C is one of the students whose tests revealed that he didn't need no stinkin' remedial instruction in any subject, thank you very much. So his Star Group utilizes Star Period to work on individual and group projects that are designed to keep their creative brains engaged while benefiting the school community and Fort Worth in general.
(Are you starting to understand why we love our middle school?)
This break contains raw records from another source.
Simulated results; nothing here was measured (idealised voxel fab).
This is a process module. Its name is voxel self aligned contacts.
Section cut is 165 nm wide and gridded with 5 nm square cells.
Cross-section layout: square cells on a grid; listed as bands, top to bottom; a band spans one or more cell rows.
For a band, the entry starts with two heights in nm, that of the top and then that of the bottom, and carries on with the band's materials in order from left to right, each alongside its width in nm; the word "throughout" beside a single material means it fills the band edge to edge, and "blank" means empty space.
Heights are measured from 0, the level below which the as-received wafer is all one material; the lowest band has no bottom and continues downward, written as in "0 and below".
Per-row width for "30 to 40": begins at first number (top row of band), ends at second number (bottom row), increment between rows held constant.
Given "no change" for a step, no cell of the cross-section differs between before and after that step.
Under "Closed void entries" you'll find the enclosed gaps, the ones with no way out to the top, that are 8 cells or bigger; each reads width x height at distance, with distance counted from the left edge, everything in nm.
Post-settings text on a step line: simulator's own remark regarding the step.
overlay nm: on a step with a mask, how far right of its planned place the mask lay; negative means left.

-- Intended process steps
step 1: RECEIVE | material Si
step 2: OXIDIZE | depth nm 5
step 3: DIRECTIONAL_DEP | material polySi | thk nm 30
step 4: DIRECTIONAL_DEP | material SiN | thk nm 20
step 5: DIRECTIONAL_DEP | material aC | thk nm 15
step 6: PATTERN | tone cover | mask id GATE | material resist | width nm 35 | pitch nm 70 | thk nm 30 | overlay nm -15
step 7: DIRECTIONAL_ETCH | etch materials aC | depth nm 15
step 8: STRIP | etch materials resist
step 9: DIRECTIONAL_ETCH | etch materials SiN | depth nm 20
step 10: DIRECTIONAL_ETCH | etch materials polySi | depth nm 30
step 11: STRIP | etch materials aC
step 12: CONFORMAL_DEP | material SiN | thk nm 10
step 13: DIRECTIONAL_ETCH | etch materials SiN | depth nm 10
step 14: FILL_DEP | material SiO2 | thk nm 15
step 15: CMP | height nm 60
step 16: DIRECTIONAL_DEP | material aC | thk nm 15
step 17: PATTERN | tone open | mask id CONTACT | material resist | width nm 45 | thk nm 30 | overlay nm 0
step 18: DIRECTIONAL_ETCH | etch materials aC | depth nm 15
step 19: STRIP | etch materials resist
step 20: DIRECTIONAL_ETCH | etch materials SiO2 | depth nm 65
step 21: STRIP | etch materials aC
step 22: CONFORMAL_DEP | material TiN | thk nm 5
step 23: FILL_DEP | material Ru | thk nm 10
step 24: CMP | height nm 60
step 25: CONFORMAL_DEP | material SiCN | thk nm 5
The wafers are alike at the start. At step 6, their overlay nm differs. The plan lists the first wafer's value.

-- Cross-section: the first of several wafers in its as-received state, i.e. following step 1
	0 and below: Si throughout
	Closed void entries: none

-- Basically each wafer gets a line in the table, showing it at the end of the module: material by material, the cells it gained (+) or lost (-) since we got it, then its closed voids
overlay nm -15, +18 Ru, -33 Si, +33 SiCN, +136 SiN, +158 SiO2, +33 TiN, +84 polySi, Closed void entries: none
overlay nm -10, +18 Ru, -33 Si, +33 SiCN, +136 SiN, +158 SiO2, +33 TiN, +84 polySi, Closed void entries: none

Currently, C and friends are planning a flower bed in the shape of the school mascot. Geometry is involved, as they had to grid out the bed and figure out how many black and how many white pansy plants they are going to need. Mom actually was able to contribute a solution to the problem of how to make the Yearling's mouth and nostrils stand out without utilizing plant materials that would blow the scale. (Answer: white marble chips for landscaping, $15 for a 40-pound bag.) Next step was to create a Power Point presentation that evidently C's group plans to send to a local nursery as a follow-up to an initial request for a donation of plant materials.
So, let's review: my child is already proficient at community fundraising, which is an avocation of mine, but he is WAY BETTER AT IT, because his "ask" is presented as a FREAKIN' POWER POINT.
Mom doesn't speak Power Point. If I litigated, I probably would speak it - but I don't, so I can't.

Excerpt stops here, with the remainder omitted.